After a bizarre contract dispute led to Bobby Hurley's exit at the University at Buffalo about three years ago, ASU men’s basketball was quick to swoop up the former Duke basketball star to lead the maroon and gold.
In less than a handful of years, Hurley altered UB's history book, and he's doing the same for ASU, but with the help of two coaches he brought from Buffalo.
Levi Watkins (Assistant Coach)
In two years, Hurley, Watkins and the Buffalo basketball program accomplished their first Mid-American Conference (MAC) Championship and their first trip to the Big Dance.
“We had a really good two years,” Watkins said. “(We) won a championship, coached a lot of good players and accomplished a lot of things at a school that really didn’t have any history.”
However, Hurley’s time at Buffalo was all but up after the team’s 2015 run.
Bucky Gleason of The Buffalo News reported that UB’s athletic director, Danny White, “mishandled” contract negotiations with Hurley after the team’s NCAA appearance. Gleason’s report is based off “several conversations with sources close to Hurley.”

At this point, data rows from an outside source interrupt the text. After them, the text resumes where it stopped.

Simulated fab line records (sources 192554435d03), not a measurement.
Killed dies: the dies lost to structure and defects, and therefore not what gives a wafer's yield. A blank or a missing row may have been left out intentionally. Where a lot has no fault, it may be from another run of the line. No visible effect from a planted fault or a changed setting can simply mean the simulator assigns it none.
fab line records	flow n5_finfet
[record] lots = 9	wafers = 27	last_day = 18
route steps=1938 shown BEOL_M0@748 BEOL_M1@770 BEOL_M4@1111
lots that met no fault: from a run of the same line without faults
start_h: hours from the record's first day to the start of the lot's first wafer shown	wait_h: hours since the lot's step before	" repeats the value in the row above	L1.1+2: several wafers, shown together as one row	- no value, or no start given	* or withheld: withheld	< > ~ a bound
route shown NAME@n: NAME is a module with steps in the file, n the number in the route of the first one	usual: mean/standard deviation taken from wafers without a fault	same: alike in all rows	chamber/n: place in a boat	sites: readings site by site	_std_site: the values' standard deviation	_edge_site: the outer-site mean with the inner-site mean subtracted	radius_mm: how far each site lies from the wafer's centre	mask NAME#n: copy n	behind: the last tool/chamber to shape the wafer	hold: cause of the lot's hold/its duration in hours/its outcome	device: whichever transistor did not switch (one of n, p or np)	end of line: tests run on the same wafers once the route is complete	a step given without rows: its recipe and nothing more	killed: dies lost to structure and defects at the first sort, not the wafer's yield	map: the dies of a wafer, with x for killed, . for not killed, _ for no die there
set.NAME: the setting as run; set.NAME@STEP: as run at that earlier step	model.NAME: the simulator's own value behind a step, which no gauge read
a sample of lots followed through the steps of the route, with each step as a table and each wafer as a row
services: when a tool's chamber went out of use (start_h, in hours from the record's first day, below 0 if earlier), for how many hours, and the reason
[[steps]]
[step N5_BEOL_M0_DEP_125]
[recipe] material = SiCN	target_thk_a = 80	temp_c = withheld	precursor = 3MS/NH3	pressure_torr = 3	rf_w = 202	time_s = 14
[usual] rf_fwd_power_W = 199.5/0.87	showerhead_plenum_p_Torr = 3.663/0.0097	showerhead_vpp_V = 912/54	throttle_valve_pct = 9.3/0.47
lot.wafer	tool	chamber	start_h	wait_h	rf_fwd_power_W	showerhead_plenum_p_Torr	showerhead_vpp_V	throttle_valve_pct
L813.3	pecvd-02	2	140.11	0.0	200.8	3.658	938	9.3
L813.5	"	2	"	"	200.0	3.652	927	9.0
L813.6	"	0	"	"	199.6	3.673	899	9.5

“Looking back, Hurley would have stayed in Buffalo if White showed he was fully committed to keeping him,” Gleason said in his 2015 report. “Hurley likely would have signed an extension with UB for $600,000, plus more money for his assistant coaches. He likely would have remained if UB showed it cared about him and fought hard to keep him.”
After the situation at UB played out, Hurley became the head coach at ASU and Watkins soon found himself alongside Hurley in Tempe.
“I just think it’s special when you have a boss that you really believe in and that (you) had a lot of success with,” Watkins said.
The ability to assist a program in bypassing previous struggles en route to establishing a history is an aspect Watkins didn’t take lightly at UB and isn’t at ASU.
“It was just another opportunity,” Watkins said. “When we got to Buffalo, they had never been to the NCCA tournament. That last year, we had the highest RPI ever (in school history). We coached a lot of really good players, some players that probably shouldn’t have even been at that level. To continue that going on was a great opportunity, and I’m happy I made that decision.”
Spending the majority of his time coaching forwards, Watkins credits a massive chunk of his knowledge to what he learned while playing at NC State.
Nonetheless, when Hurley left UB and later became the Sun Devils’ head coach, Watkins said he was quick to provide an answer.
“It was a no-brainer for me,” Watkins said. “Everywhere (Hurley has) been, he’s won.”
Ben Wood (Special Assistant to Head Coach)
It was a phone call – nothing too formal or filled with interview questions – just a job offer.
Wood was one of Hurley’s assistant coaches at UB.
However, the two were acquainted prior to that when Wood led the community relations program at the University of Rhode Island during the time when Hurley was the associate head coach.
After Hurley accepted this new challenge at ASU, Wood didn’t hesitate at the opportunity to take a step up in his career.
“I didn’t really question it too much,” Wood said. “It was a great advancement in my career, and working for coach Hurley and his pedigree. What he brings to the table every day is something that is good for me and it’s great to be around.”
Wood is around it a lot. As special assistant to the head coach, his tasks vary from a typical assistant coach, which was the position he held at UB.
“I coordinate with compliance and the athletic department just as (a) … direct communication between the two,” Wood said. “I help take some things off coach Hurley’s plate in that regard so he can focus more on basketball.”
Not only that, but coordinating actions with media, setting up the daily and future schedules, along with organizing various player responsibilities is all a part of Wood's job.
Although he assumed a different position at UB, Wood said he was looking for his “next step” and it just so happened to be with Hurley at ASU.
“I think sometimes the lack of history is a positive, because you can always create your own, and that’s one of the things that was the theme at Buffalo,” Wood said.
Despite ASU’s Power Five conference status, the school had not been known as a powerhouse on the court. Hurley, Watkins and Wood are seemingly working to reverse that perception.
“Arizona State had been DI for a while and had gone to the tournament, had some really great players, but it wasn’t sustained success,” Wood said. “It was a similar theme of you could kind of build your own history there a little bit, which is always kind of cool.”